A fan posted a musical video on July 30, jokingly offering a theory that Rogen, 39, wasn’t actually the one controlling his online accounts because of all the pics of various colorful vases and other ceramic creations.
“Has anyone seen Seth Rogen lately? I’ve seen a lot of photos of his vases. Haven’t seen a recent photo of his face yet. I have a crazy hypothesis. Seth was kidnapped by a shady ceramicist,” the lyrics in the clip asked.
The actor, for his part, clarified that he was safe and sound on Tuesday, August 3, by tweeting, “This video is very funny and not at all true! I have not been kidnapped! This is not a kidnapper writing this from Seth’s account! I promise!”
A fan replied, “Hmmmm. Seems like something a kidnapper would tweet,” to which Rogen wrote back a simple, “Nope.”
The comedian previously discussed his newly discovered passion for art and how it has added to his life.
“It makes you very present and focused on whatever it is you’re doing at any given moment,” the Freaks and Geeks alum told GQ U.K. in June. “It’s hard to dwell on other things when you’re doing pottery.”
Rogen found himself becoming so “enamored” with his new hobby that he has even created a home studio dedicated to making his multifunctional ceramics.
“I put flowers in my vases! I rest my joints in my ashtrays! I don’t think I’ve gotten over that. I’ve never had a particular affinity towards any things, and now I’m creating vases that I really actually love,” he discussed in an interview with The Cut in December 2020.
Although the Funny People star gained quite a supportive following online, he admitted at the time that he didn’t have plans to sell his work.
“I give them away, I trade them with other ceramicists and other artists from time to time. Which is an incredible way to acquire things. I currently have no plans … Honestly I’ve been approached by galleries. But I don’t know what to say! It’s such a bizarre thing for me to wrap my head around right now: how to incorporate commerce into this at this moment,” Rogen noted.
He continued: “Which is why I’m much more comfortable if people just reach out to me and are like ‘Hey, this is great!’ and I’ll send them one. Or if an artist or ceramicist comments on one of my things, I’ll say, ‘Wanna swap me a drawing?’”
Unfortunately, even doing a simple trade with other artists proved to be difficult for Rogen because of how attached he had become to his works of art.

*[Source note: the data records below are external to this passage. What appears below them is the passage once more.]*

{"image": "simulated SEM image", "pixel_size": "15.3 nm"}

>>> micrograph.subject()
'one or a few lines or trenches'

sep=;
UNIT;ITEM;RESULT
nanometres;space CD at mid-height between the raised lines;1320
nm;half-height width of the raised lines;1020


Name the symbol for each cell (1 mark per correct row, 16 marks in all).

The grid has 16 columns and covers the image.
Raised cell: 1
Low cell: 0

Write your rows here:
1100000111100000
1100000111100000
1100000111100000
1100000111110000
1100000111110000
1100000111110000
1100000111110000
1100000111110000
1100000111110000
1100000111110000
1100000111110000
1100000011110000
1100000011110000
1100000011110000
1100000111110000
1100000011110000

“I have a really hard time deciding which ones I’m even willing to part with at this moment,” the producer told The Cut.
“They are very personal to my growth, you know what I mean? If I have a bad one that I don’t think represents my abilities, I don’t want to give it away. But if I have a great one that I truly think epitomizes what I’m trying to achieve, I don’t want to give that away!”